Who was it that came by on Sunday night asking for the Irish woman who wrote the blog about Pachamama? What a pity they didn’t come back! Mio father-in-law, who can perform well in English when required, was interviewed by some English speakers around 7pm. No doubt they were up visiting the castle and were hungry and then went back down to their hotel by the port and ate somewhere nearby and couldn’t face the trek back up to our place. They asked him was his wife Irish. How funny. Pity he didn’t find out where they were from. And how they got news of my blog!

On Friday night I was heading home around 2.30am, going out through the terrazzo which was closed at this stage, all the chairs up on the tables. I was surprised to hear male voices: two of the men came walking towards me to go back into the restaurant – but the third guy was left doing his business with his back to me by the gate. Yes, there he was watering the beautiful flowering plants tended to carefully by my father-in-law. “That’s disgusting,” I said, “this is my garden. There are two toilets in the restaurant, both of them free.” Three of our regulars, whom we treat very well. I had to walk right by him to go out the gate, but that didn’t stop him. Charming.

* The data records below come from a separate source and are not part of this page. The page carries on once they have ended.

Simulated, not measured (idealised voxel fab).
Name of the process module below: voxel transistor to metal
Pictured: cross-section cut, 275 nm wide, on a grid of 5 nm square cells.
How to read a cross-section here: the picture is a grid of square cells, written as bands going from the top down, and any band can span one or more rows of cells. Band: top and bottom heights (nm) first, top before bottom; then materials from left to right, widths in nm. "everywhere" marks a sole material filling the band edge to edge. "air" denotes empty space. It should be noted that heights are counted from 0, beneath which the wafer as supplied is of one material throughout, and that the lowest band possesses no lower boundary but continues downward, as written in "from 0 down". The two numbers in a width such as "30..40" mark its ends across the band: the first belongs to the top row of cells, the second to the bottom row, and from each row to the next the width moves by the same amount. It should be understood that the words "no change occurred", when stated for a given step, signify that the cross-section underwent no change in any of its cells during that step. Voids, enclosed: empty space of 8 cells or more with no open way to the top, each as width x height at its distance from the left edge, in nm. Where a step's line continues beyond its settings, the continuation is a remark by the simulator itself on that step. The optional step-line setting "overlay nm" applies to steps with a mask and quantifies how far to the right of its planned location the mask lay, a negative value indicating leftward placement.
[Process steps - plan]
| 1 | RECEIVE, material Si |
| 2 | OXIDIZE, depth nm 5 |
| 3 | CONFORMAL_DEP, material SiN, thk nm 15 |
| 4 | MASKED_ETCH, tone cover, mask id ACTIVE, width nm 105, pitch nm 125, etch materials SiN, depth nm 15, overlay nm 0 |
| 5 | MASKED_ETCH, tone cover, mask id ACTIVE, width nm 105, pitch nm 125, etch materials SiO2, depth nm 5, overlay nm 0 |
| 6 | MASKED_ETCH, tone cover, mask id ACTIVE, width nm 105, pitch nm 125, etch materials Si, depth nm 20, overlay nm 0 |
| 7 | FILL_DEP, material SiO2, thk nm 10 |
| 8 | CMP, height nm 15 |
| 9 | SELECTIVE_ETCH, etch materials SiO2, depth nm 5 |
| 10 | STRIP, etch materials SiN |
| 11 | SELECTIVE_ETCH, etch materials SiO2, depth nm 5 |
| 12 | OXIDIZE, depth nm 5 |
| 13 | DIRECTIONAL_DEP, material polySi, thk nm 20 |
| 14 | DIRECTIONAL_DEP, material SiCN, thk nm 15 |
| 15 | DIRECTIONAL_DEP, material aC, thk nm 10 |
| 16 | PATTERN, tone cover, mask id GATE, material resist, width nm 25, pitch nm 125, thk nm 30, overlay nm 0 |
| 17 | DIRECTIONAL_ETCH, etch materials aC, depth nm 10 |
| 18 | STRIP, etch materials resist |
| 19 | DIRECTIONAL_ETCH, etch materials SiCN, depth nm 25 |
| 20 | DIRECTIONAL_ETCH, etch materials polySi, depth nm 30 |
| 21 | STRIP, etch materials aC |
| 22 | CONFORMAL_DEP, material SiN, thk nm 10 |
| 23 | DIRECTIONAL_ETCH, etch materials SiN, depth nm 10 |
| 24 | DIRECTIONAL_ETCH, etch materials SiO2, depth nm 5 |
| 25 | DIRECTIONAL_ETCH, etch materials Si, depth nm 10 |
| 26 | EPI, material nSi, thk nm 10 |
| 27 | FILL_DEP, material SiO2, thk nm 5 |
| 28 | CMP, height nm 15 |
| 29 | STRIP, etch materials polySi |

No one showed up on Friday until about 1am. We had a good group on too, from Palermo and Catania, they play a mix of Paolo Conte and Vinicio Capossela, and the singer is spot on. He heard my Django Reinhardt on upstairs in the restaurant and gave me a bit of Minor Swing. But the drummer, who would appear to be the band leader, quite the circus master with his twitching moustache and dapper waistcoat and his blond groupie partner got on our nerves in the end. He was a bit too pushy. They played here a month ago and we asked them back straight away because we thought they were really good. They had an excellent sax and double bass player. But this time they had different session musicians - the sax wasn’t as impressive and the double bass player didn’t seem very familiar with the music. I could hardly hear him and wondered had they turned him down on purpose; his eyes were glued to the sheet music and his hands left hand didn’t move much … They brought four friends along, and as usual we were expected to provide, gratis, food and drink for all. On Friday night we have two waiters, two cooks, the dishwasher and the barman to feed as well. Which goes without saying. But with the most expensive group to date playing, we needed a good Friday night to cover the costs. The drummer grabs me as if he’s about to tell me something hugely important – ‘Scusa, scusa, but I always forget your name…’ He gets the pronunciation wrong of course, and then takes a deep breath and tells me that he’ll need to eat again when they finish playing. That’s fine I tell him, but at two your choice will be limited to panini or piadine. He’s happy with that, but the cameriera then tells me that he complained to her that the pasta portions were very small. I saw the pasta go past, and thought they were very much in keeping with my mother-in-law’s generous hand with the pasta. A normal portion is 70-80 grams, but with the staff she always gives 100-120g. And fair play to the cameriera, who told him, “ My mother put in a kilo of pasta for 7 people, so I think you must be mistaken.”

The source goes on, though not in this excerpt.